Up the Gatineau! Online Articles
The following article was first published in Up the Gatineau! Volume 26.
Pat Evans: A Tribute
by Ernie Mahoney
It's always a sad day when we have to bid a final goodbye to friends; it is even sadder when we have lost one of the early members of the Historical Society of The Gatineau. Aside from his close neighbours the Dolgins and the Pawleys, I often thought that the Historical Society and above all its archives, was indeed Pat's family, although latterly he found another family at his new home in Le Manoir de Wakefield.
Goodness knows, in everything that he did, Pat worked hard and with a determination that was far beyond the call of duty. Pat joined the Society in the early 1960s, under its second president, Arthur Davison. Arthur appointed Pat as the official representative of Kirk's Ferry, since his mailing address was Reid's store. I'm really not sure what we can snake of this, but that store was destroyed by fire the day after Pat left us! Kirk's Ferry was also the subject of the first story that Pat wrote for us, which appeared in the first edition of Up the Gatineau! That was in 1975. Over the twenty-four years since, he contributed another ten stories to the publication.

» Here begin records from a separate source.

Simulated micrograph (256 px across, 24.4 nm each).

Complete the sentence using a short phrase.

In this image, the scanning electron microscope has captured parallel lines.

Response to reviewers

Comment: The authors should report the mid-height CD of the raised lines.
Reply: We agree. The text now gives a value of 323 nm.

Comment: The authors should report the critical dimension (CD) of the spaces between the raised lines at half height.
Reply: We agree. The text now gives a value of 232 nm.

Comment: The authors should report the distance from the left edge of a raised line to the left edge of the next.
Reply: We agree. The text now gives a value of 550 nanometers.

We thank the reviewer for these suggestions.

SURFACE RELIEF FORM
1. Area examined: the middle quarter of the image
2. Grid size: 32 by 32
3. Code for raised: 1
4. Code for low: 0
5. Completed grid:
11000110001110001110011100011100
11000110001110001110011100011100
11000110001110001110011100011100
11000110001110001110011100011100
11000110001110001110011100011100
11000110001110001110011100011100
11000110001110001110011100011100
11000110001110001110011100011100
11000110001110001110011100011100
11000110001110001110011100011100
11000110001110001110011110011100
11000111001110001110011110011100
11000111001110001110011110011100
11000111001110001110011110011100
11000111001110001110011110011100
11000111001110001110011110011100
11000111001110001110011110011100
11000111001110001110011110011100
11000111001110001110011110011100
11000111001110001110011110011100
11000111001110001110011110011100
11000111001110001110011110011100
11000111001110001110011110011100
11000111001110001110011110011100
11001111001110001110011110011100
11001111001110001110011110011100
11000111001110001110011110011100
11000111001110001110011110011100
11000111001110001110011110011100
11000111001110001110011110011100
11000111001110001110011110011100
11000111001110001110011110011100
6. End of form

Patrick M. O. Evans was born in England in 1913, and followed his father to Canada in 1929 to settle in Magog, in Quebec's Eastern Townships. As little more than a teenager he worked for Dominion Textiles, and it was there that, he became a Boy Scout and later joined the RCAF and received his Wings as an Air Gunner. He was extremely proud of his military progress, but wondered if the air force was not very hard up for recruits when an ex-polio victim was accepted! After the War, Pat became a member of the Executive Staff of the Boy Scouts of Canada, serving with distinction until he retired in 1983. In 1978 Pat was awarded the Silver Wolf, Scouting's highest honour.
All during his later years with the Boy Scouts Pat had been living in the Gatineau hills, and eventually built a home at Larrimac. In fact, he founded a Scout Troop in Wakefield in 1953 and made a lifelong impression on his Scouts, who fondly referred to him as "Skipper" in reference to one of his other interests, sailing. Several former Scouts served as pallbearers at his funeral on December 13, 1999, at the McGarry Chapel in Wakefield.
Pat was a confirmed bachelor, but in spite of living alone, he had at least two families. His neighbours, the Pawleys and the Dolgins, watched over him, as he did them. Having two surrogate families with plenty of kids gave him more pleasure than his natural reserve would admit.
He is fondly remembered for his ability to bring local history to life through his legendary handwritten column in a local weekly paper. It ran for more than a decade. Jay Atherton compiled many of the columns into a book, Echoes from the Past, in 1998. It is still available in local stores.
Pat honed his skills with the Historical Society of Ottawa, where he served as archivist and was given honorary life membership in 1996, and as a charter member of the Ottawa branch of the Ontario Genealogical Society. After this, he was ready to tackle his monumental genealogy of the founders of Hull. For his book The Wrights, he inscribed details about more than 40,000 persons on individual handwritten cards. Eventually in 1978, the National Capital Commission published the 500-page book in Pat's handwriting. It is now included in the Mormons' rich collection of genealogical data. It made Pat very proud, only this past summer, to grant their Family History Society permission to use his work in what is reputed to be the finest collection of family records in the world.
He also delighted in doing research and mapping pioneer cemeteries, as well as making interesting interpretations of historical fact. In addition to his many articles for Up the Gatineau!, Pat also wrote A Tale of Two Chelseas and The Old Chelsea Post Office Centennial 1885-1985.
Another of his achievements was founding and maintaining the archives of the Historical Society of The Gatineau, a task that occupied him for more than eight years. Although he passed the mantle to a successor in 1997, he continued to be involved with its activities as "archivist emeritus." For more years than I can remember, Pat, even in his frail condition, would climb the 20 steep stairs to my office at the West-Quebec Post every Tuesday morning at 10:30 sharp to pick up copies of The Post to clip for the archives. It was surely a great example of good old British pluck, as those stairs are certainly steep.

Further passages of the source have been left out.